Dora the Explorer Proves Knowledge Is the Greatest Treasure in ‘Dora and the Lost City of Gold’

She’s been all over the rainforest, dodging poisonous frogs, quicksand, and other dangers, but in “Dora and the Lost City of Gold,” Dora the Explorer (rising comedic talent Isabela Moner) takes on her biggest challenge yet, being a American teenager. This live-action version of the popular children’s animated series takes the beloved Latinx heroine out of her natural habitat for a fun, fish-out-of-water adventure.

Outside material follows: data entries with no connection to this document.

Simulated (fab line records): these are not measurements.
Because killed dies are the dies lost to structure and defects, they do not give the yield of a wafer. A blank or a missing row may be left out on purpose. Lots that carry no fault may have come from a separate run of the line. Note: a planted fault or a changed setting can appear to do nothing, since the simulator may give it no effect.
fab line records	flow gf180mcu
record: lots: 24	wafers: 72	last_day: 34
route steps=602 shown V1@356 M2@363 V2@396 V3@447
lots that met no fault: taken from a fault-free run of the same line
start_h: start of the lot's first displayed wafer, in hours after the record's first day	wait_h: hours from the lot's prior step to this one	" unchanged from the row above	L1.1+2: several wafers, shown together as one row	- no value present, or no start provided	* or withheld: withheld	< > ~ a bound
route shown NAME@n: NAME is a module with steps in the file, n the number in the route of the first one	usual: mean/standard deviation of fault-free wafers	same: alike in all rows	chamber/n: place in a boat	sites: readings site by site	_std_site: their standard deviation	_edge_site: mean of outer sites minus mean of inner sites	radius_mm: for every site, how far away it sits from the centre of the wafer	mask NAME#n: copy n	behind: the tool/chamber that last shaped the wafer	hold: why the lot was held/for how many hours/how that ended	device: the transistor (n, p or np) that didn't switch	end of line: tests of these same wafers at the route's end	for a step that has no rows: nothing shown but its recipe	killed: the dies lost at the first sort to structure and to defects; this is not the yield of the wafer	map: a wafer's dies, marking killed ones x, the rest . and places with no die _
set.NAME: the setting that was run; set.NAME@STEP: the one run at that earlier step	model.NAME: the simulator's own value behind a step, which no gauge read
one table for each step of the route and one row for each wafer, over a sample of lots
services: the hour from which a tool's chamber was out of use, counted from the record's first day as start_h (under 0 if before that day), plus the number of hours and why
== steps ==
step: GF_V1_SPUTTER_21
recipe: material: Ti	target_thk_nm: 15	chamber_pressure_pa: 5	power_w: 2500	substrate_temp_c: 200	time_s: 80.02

When we first meet Dora (Madelyn Miranda as a child), she is an adorable and precocious six-year-old girl whose best friend are a monkey, Boots (voiced by Danny Trejo), and her equally curious cousin, Diego (Malachi Barton as a child, Jeff Wahlberg as a teen). But just like the rainforest, life has seasonal change, and Dora is heartbroken to see Diego move from their South American jungle home to be with his mother who has taken a job “in the city” (Los Angeles?).

Cut to ten years later, and puberty has done little to squash Dora’s sunny disposition. It certainly helps that her professor parents, zoologist Elena (Eva Longoria) and archeologist Cole (Michael Peña) are more than encouraging when it comes to their daughter’s thirst for knowledge. They’re an unusually close and supportive family unit, which makes it all the harder for Dora when Elena and Cole break the news that thy are going off to seek the ancient Incan city of Parapata, a.k.a. the Lost City of Gold, without her. Not only that, they’re sending her off to live with her grandmother (Adriana Barraza) and Diego, and it’s safe to say that little she has learned in the rainforest has adequately prepared her for the jungle that is high school. 

Once Stateside, Dora is disappointed to discover that Diego is not the same carefree kid she used to know. Despite his new cool guy persona, he’s still cares about his cousin and wants her to fit in at school, but even he can’t save her when she walks through the metal detectors with a full survival pack and one-ups the class know-it-all, Sammy (Madeleine Madden). A lot of fun comes out of Dora’s being a fish out of water in the city, and while her inability to pick up on social cues may make her a laughing stock, her refreshing optimism and determination to stay true to herself and see the good in everyone make her a great role model for the target audience here, kids.

The plot takes a turn after Dora, Diego, Sammy, and certified dork Randy (Nicholas Coombe) get kidnapped by mercenaries during a museum field trip and end up back in the rainforest. Now it’s the city kids’ turn to be out of their element, and it’s up to Dora to not only save the teens, but also to stop the gold-hungry mercenaries from getting to her parents. Along for the ride is Alejandro (the always delightful Eugenio Derbez), a nutty professor who introduces himself as a friend of Elena and Cole’s. 

From here, the jungle becomes Dora and the gang’s own personal escape room, and director James Bobin, along with screenwriters Nicholas Stoller and Matthew Robinson, do an excellent job of creating obstacles, and even life-or-death situations. There are stunning visuals that worth mentioning as well, not only in the opulent Parapata, but also along the way there, as Dora and Alejandro at one point find themselves inside of a field of hallucinogenic orchids.

While not as subversive, “Dora and the Lost City of  Gold” is reminiscent of “The Brady Bunch Movie,” another comedy that found humor in taking beloved TV characters and dumping them in the real world. At the end of it all, the filmmakers had to find the balance between being overly cynical and too hokey, and they a fine job of presenting a movie that has great lessons for kids and plenty of laughs for the adults.

Dora and the Lost City of  Gold” opens Aug. 9 nationwide.